The following figure is a schematic diagram of the Bloom Filter. Let’s analyze the information in the figure.

Elements A, B, C, and others form a set, and element D calculates a hash value that corresponds to a value of 1 in the array, so it can be considered that D is also in the set. However, F has a value of 0 in the array, so F is not in the array.

So how do we use Bloom Filters to solve the problem of cache penetration?

Let’s take the example of storing user information in a table to explain. First, we initialize a large array, for example, an array with a length of 2 billion. Next, we choose a hash algorithm. Then we calculate the hash value of all current user IDs and map them to this large array. We set the value of the mapped position to 1, and set other values to 0. The newly registered users not only need to be written into the database, but also need to update the value at the corresponding position in the array of the Bloom filter according to the same algorithm. When we need to query information about a user, we first check if the ID exists in the Bloom filter. If it does not exist, we directly return an empty value without the need to continue querying the database and cache. This can greatly reduce the cache penetration caused by exceptional queries.

The Bloom filter has high performance, both in terms of write operations and read operations, with a time complexity of O(1), which is a constant value. In terms of space, it also has a great advantage compared to other data structures. For example, a 2 billion element array requires 238M of space (2000000000/8/1024/1024), while using an array to store the data would require 7600M of space (2000000000 * 4 / 1024 / 1024), which is 32 times the size of the Bloom filter.

However, everything has two sides, and the Bloom filter is no exception. It has two main disadvantages:

There is a probability of error when determining whether an element is in the set, such as incorrectly classifying an element that is not in the set as being in the set.
It does not support element deletion.

Regarding the first disadvantage, it is mainly a problem with the hash algorithm. Because the Bloom filter is composed of a binary array and a hash algorithm, there is a certain probability of collision in the hash algorithm. Hash collision means that different input values produce the same hash result through the hash operation.

Originally, the meaning of hash is to map different inputs to unique fixed-length values based on different algorithms. For example, if I input the string “1” and use the CRC32 algorithm, the value is 2212294583. However, in reality, the input values for hash algorithms are infinite, while the output value space is fixed. For example, the value space of a 16-bit hash value is 65535. In this case, the collision probability is 1/65535, which means that if the number of input values exceeds 65535, collisions will definitely occur.
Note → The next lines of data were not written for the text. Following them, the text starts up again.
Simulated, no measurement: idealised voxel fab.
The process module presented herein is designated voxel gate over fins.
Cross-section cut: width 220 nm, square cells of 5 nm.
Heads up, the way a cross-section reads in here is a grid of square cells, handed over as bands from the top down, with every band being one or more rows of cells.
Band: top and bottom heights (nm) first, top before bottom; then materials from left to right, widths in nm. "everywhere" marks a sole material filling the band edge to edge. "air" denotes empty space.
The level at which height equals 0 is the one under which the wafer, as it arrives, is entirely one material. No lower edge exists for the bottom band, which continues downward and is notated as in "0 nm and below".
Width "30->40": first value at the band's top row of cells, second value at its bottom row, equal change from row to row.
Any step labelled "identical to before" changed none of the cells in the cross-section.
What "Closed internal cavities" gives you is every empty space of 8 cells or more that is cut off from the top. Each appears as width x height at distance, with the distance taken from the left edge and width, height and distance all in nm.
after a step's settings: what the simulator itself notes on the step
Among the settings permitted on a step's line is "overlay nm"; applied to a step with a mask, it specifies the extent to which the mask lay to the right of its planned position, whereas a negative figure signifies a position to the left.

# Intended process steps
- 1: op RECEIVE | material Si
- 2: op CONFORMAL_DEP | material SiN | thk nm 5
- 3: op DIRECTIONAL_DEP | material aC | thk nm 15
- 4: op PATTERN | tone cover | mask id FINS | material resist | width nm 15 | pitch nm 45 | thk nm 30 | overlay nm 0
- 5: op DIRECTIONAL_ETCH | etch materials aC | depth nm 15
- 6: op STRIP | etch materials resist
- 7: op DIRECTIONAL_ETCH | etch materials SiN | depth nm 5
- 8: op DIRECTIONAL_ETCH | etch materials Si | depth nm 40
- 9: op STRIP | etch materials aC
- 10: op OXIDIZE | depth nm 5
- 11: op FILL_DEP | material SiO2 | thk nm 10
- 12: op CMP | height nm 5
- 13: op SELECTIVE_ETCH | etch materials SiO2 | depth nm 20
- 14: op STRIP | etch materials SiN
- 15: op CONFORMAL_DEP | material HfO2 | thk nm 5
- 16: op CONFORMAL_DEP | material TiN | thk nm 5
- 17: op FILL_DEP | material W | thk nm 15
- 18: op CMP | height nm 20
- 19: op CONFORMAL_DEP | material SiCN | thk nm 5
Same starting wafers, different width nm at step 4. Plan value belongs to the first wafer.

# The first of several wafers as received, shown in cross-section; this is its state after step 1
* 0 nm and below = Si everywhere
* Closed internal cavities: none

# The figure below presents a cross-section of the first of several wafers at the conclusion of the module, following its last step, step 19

So you might ask why not map to a longer hash value?

Because longer hash values will bring higher storage and computation costs. Even if a 32-bit hash algorithm is used, the value space length is 2 to the power of 32 minus one, which is approximately 4.2 billion. To map 2 billion user data, the collision probability is still close to 50%.

Hash collision causes two user IDs, A and B, to calculate the same hash value. If A is a registered user and the value in the array corresponding to its hash value is 1, then even if B is not a registered user, its position in the array is the same as A’s, and the corresponding value is also 1, which results in a false positive.

The false positive of the Bloom filter has a characteristic, which is that it only occurs in “false positive” cases. What does this mean? When the Bloom filter determines that an element is in the set, that element may not actually be in the set. But once the Bloom filter determines that the element is not in the set, it is definitely not in the set. This is very suitable for solving the problem of cache penetration. Why is that? You see, if a Bloom filter determines that an element is not in the set, then we cannot be sure whether the element, which is determined by the Bloom filter to be not in the set, is actually in the set. In the scenario we just mentioned, if there are many requests to query information of unregistered users, even if the Bloom filter determines that they are not registered users, we cannot be certain that they are truly not registered users. In this case, we still need to query the database and cache, which renders the Bloom filter useless.

Therefore, although Bloom filters have the possibility of false positives, they can still reduce the occurrence of cache penetration. However, we need to minimize the probability of false positives so that the Bloom filter has a higher chance of making correct judgments and less cache penetration. One solution is to use multiple hash algorithms to calculate multiple hash values for each element. Only when all the corresponding array values of these hash values are 1, we consider the element to be in the set.

The drawback of Bloom filters not supporting element deletion is also related to hash collisions. For example, if two elements, A and B, are both in the set and they have the same hash value, they will be mapped to the same position in the array. If we delete A, the corresponding value in the array will change from 1 to 0. Then, when we want to check if B is in the set, we find that the value is 0, and we incorrectly determine that B is not in the set.

So how do we solve this problem? I will let the array store a count instead of just 0 or 1. For example, if A and B both map to the same index of the array, the value at that position will be 2. If we delete A, we change the value from 2 to 1. In this solution, the array no longer stores bits but values, which increases the space consumption. Therefore, you need to choose whether to use a Bloom filter based on your specific business scenario. For example, in scenarios like registered users, where user deletion is unlikely to occur, a Bloom filter can still be used to solve the cache penetration problem.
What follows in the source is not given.